The same thing happens here in the third book with Rayford’s lecture on abortion. He wasn’t so much trying to persuade her to bring her pregnancy to term as he was trying to fulfill his duty to present her with the obligatory anti-abortion message, thereby ensuring that he will not be culpable for or complicit in any baby-murdering that may follow.

In both cases, this motivation shapes what Rayford says. He doesn’t attempt to engage or to persuade, but he’s obliged to recite certain assertions and to ask her to accept them. He’s not obliged to provide any reason or argument for why she should accept them, and it doesn’t much matter to him whether or not she does. What matters to him is that he fulfills his duty to say the required phrases.

And, again, Hattie can tell this is what he is doing. And she again displays remarkable patience in allowing him to do this at her.

Rayford completes his obligatory lecture, and:

With that, she had wrenched fully away from him and had buried her face in her hands and wept.

That same sentence reads like it belongs in some other context. It reads like the next sentences should tell us about Rayford getting up, getting dressed, and tossing some crumpled bills on her nightstand.

Rayford had been angry with himself. Why couldn’t he learn? How could he sit there spouting all that? He believed it, and he was convinced it was God’s view. It made sense to him.

Like his evangelistic soliloquy back in the first book, it made sense to him, but not to Hattie.

In both of these cases, Rayford is playing his usual role in these books as the authors’ mouthpiece. His lecture on abortion, like his earlier evangelistic lecture, represents Tim LaHaye and Jerry Jenkins’ idea of What Good Christians Should Say.** They present both monologues as templates for their Christian readers to imitate when talking to the unsaved or to “fallen” women.

Yet Rayford is still speaking on behalf of the authors when he acknowledges that none of what he says seems to be persuasive. They believe it. They are convinced they are presenting “God’s view.” It makes sense to them. But yet the unsaved people and/or fallen women they target with these lectures don’t often seem convinced.

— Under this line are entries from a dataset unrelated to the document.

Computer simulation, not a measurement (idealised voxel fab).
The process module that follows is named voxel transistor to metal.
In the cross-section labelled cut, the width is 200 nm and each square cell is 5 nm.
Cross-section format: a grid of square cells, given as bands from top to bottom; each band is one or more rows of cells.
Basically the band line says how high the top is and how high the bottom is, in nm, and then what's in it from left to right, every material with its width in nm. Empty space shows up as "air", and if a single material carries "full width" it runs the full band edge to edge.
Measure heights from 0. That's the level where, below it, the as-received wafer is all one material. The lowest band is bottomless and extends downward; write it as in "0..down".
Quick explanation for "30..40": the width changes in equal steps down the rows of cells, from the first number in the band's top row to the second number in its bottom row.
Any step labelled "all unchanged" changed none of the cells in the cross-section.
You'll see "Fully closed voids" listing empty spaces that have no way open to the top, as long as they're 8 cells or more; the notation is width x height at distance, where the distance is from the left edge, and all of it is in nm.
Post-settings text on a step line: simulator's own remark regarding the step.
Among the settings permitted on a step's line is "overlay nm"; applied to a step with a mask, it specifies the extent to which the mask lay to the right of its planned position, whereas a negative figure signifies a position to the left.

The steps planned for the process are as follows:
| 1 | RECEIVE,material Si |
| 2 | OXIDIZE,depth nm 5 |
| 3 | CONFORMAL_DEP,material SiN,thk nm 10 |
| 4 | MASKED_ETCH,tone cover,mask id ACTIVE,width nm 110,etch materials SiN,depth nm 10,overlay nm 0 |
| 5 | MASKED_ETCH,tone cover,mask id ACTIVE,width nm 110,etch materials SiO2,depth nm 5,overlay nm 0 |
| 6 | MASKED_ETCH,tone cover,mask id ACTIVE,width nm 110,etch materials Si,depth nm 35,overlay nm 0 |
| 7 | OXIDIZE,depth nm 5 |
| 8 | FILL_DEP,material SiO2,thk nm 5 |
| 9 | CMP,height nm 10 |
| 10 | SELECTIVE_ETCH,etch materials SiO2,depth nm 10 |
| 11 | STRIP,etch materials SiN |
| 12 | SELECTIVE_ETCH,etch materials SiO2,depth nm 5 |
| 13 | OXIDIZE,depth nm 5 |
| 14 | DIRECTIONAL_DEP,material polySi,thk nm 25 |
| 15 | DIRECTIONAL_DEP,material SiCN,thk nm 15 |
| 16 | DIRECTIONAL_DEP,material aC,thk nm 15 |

This baffles the authors, and thus it baffles Rayford on their behalf. Rayford thus begins to form some theories as to why his presentation of “God’s view” isn’t as compelling to Hattie as it is to him.

He believed it, and he was convinced it was God’s view. It made sense to him. But he also knew she could reject it out of hand simply because he was a man.

That’s theory No. 1: Sometimes women just won’t listen when a man explains God’s view to them. He ponders this for a few hours, apparently, before he decides to give it one more try.

Hattie had not spoken to him for hours. … “Hattie,” he had said. She hadn’t looked at him. “Hattie, please let me just express one more thing to you.”

She turned slightly, not looking fully at him, but he had the impression she would at least listen.

“I want you to forgive me for anything I said that hurt you personally or insulted you. I hope you know me well enough by now to know that I would not do that intentionally. More important, I want you to know that I am one of a few friends you have in the Chicago area who loves you and wants only the best for you. I wish you’d think about stopping in and seeing us in Mt. Prospect on your way back. Even if I’m not there, even if I have to go back to New Babylon before you, stop in and see Chloe and Buck. Talk to Amanda. Would you do that?”

Now she had looked at him. She had pressed her lips together and shook her head apologetically. “Probably not. I appreciate your sentiments, and I accept your apology. But no, probably not.”

Someday you may try to write a scene in which a hideously abusive man mansplains, sprinkling in all kinds of insidious condescension and contempt. Give it your best shot, but you’ll be hard-pressed to outdo the paragraphs above.

Hattie, for some reason, doesn’t leap at the invitation to hear an identical lecture presented three more times by Chloe, Buck and Amanda. And she remains unpersuaded by the things that Rayford believes — that his intentions are all good, that she is unloved apart from him and his circle of friends, and that he knows what is best for her better than she knows herself.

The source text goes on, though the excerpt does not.